Lately I have been thinking a lot about the state of higher education in Hungary. Two members of parliament, Klára Sándor and Bálint Magyar, both SZDSZ, are involved in attempts to improve the quality of education in Hungary. A few days ago I introduced Bálint Magyar who by training is a sociologist but who has spent most of his political life in the area of education. I didn't write about Klára Sándor, but she is one of the three SZDSZ members of parliament who was directly elected by a majority vote from an electoral district in and around Szeged. In civilian life she is an associate professor of linguistics at the University of Szeged. Therefore it is not surprising that she is the vice chairman of the parliamentary committee dealing with educational matters. She and Bálint Magyar are close allies when it comes to women's rights and education. The two of them often co-sponsor legislation.
Their latest proposal is to eliminate the common practice by some students of not finishing their studies within the "given" time frame. Let's assume that getting a bachelor's degree should take four years, but instead 10-20% (38,000-76,000) of Hungarian students finish their course work in six or seven years instead of four. That by itself is unacceptable on educational grounds in my opinion. It is also economically unsound. Lazy, no-good students can have a free ride on the taxpayer's money. Moreover, the universities (all seventy of them) receive money from the government based on the number of students enrolled. So the universities, whose most important duty should be to maintain high standards, are themselves not really interested in changing this unsavory and highly unfair system. The longer the state pays for more and more students the better it is from their point of view.

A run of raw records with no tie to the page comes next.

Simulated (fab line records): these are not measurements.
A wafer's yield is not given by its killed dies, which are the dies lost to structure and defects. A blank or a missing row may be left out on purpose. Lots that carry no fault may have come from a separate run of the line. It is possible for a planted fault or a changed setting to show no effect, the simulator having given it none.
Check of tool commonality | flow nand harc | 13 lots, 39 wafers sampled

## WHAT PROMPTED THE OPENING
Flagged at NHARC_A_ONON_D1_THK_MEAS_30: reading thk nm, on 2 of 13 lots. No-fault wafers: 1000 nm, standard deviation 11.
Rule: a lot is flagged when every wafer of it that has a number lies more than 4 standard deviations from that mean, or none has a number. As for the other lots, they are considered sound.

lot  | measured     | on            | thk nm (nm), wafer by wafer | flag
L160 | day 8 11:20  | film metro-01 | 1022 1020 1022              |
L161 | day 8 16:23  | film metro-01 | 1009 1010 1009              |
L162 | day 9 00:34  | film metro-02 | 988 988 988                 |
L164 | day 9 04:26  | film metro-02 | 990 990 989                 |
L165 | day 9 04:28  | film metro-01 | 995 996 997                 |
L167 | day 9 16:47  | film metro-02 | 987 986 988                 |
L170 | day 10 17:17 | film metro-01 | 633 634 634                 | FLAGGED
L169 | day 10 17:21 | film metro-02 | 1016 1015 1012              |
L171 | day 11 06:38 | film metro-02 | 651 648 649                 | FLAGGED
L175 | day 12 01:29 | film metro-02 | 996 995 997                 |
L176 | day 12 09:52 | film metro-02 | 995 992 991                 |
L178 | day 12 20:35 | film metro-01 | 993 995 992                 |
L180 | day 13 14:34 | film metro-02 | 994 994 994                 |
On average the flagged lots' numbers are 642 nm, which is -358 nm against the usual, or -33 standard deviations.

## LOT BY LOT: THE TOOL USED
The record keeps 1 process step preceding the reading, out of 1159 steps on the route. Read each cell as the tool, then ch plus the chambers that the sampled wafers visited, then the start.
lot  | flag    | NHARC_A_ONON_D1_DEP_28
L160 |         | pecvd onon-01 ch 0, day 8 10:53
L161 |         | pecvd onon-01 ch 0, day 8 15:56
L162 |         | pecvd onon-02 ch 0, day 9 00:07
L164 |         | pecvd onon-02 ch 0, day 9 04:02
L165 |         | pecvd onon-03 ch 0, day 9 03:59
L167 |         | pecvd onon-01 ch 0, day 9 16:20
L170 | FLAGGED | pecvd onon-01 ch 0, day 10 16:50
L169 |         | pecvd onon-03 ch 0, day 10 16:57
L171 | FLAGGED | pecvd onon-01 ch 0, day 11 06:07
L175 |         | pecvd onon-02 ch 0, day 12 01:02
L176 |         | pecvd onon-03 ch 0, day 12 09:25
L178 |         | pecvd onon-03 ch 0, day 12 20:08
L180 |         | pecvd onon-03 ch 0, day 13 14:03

I don't know all the background negotiations preceding the latest parliamentary move by Klára Sándor, Bálint Magyar, and two of their MSZP colleagues, Zoltán Szabó and Sándor Magda, but my suspicion is that first they tried to convince István Hiller, minister of education and culture, to start negotiations with the universities and the "student unions" about a change in policy. The idea is that, when presenting enrollment figures on the basis of which they receive funding from the state, the university will no longer be able to count the laggards who spend six or seven years finishing their course work when, on paper, it should take only four years. If I am right, Hiller most likely said to them that he understands perfectly what they are talking about. After all, he himself is a professor of history (ELTE) in civilian life, but the universities will never accept this.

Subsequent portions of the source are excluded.